BY SUZANNE KHARDALIAN
In 2001 Tomasz Gross published a book called “Neighbors” in Poland, wherein he revealed that in 1941 a horrendous mass-murder was committed against 1500 Jews by their Polish neighbors. The place was in Jedwabne, a small community in northeastern Poland. The massacre was not entirely unheard of, but the country’s official history attributed the murder to the Nazi German occupiers.
The revelation came as a shock to many, and shook the foundations of the Polish self-image as a victim of Nazism. Soon came to light several similar crimes, and what is curious is that the scenario had always been the same. Gross reveals the pattern, the Red Army is retreating, the Germans enter the country and pogroms against Jews are unleashed. The initiative is almost always taken by the Polish and the pretext for murder is collaboration with the Soviets, and there seems to have been no significant German involvement.
As if this was not enough, a second shock hit Poland and Polish society in the form of the debate that followed the revelations. Above all, rightist nationalist movements and the Catholic Church tried to deny the crimes or trivialize them, since they could not rationalize them with reference to the old anti-Semitic argument about Jewish Communism. The debate divided the country into two irreconcilable camps.

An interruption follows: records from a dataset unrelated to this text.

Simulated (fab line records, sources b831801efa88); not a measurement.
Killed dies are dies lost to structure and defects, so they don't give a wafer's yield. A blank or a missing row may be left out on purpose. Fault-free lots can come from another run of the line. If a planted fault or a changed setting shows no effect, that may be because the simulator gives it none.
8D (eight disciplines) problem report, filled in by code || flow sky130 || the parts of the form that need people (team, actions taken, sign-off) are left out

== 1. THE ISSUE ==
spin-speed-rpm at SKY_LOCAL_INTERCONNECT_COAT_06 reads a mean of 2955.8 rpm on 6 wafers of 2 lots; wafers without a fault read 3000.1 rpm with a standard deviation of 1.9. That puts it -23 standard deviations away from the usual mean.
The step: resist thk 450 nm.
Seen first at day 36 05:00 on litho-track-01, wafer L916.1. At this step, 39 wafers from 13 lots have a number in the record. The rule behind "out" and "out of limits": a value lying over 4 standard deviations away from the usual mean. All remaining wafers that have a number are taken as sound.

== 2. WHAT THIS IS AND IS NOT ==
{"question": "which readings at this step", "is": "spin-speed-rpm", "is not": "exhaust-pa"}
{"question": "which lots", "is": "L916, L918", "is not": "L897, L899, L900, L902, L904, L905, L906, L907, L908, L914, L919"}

Soon, the book moved to the stage. Tadeusz Slobodzianek’s play about the same issue, titled “Our Class– History in XIV lessons”. The play has been staged since then with great success in London, the U.S., Hungary, Spain, Brazil, Czech Republic, Canada, Lithuania, Japan, Scandinavia, and, of course, Poland.
The opening scene is set in a faded local restaurant, decorated in poor taste, an awkward attempt to reclaim an elegance long lost, bearing an unmistakable air of sadness and disarray. The right place for a typical class reunion.
The class consists of ten students, five Catholic and five Jewish Poles. All were born between 1918 and 1920, the time of independent Poland’s rebirth after 100 years of partition. The destiny of each and every one mirrors the history of their country. It starts in the interwar period. Anti-Semitism is emerging. Antipathy towards Jews lies just below the surface, and occasionally is expressed in broad daylight. Then comes the Soviet occupation in 1939, something which many Jews regarded as a better alternative than the Nazis, a notion that was definitely not shared by Poles.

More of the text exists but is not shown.